Visual artists turned their gaze toward dance because within it they recognized the possibilities of the integral politics that Giorgio Agamben mentioned, away from the post-human body of the ’90s, towards a dancing body with its rituals and popular culture. During the ’90s and ’00s there was a surge of works by plastic artists reconnecting with the ideas modern and postmodern dancers nourished towards the common world. This resulted in a specific tension between dance as both a possibility for togetherness and a moment of solitude — a paradox particularly apparent in many works of the ’90s.

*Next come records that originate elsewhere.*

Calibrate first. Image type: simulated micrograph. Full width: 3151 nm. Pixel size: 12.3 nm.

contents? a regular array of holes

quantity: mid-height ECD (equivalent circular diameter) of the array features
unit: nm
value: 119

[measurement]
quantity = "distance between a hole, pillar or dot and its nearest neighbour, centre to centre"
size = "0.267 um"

One work by Rirkrit Tiravanija, Untitled (Shall We Dance) (1993), represents a discreet yet meaningful turn in this new history. In Gavin Brown’s New York gallery, Tiravanija invited couples to dance to music coming from a record player on a chair. With this piece, he questions, as he had already done in his first collective meals, the modalities of togetherness in the art field. Many works of this period depicted popular dance as a desire for togetherness referring to club culture and techno raves. Rineke Dijkstra’s video installation The Buzz Club, Liverpool, England/Mysteryworld, Zaandam, Netherlands (1996-1997), Andreas Gursky’s and Wolfgang Tillmans’ photographs as well as Mark Leckey’s video Fiorucci Made Me Hardcore (1999) all testify to this trend. In the white cube space of the gallery, Rirkrit Tiravanija’s work offered the possibility to take part in a ritual social moment that had become old-fashioned at a time when the techno wave was emerging. The work provided a moment of simplicity both revelatory of and contrasting its time by taking the opportunity to move together without any other aim.
At the same time, other major works of this period, in contrast, illustrated moments of solitude, of dance for one’s self, as can be seen in Dancing in Peckham (1994) by Gillian Wearing, Sam Taylor-Wood’s magnificent Brontosaurus (1995) or Felix Gonzalez-Torres’ “Untitled” (Go-Go Dancing Platform), 1991.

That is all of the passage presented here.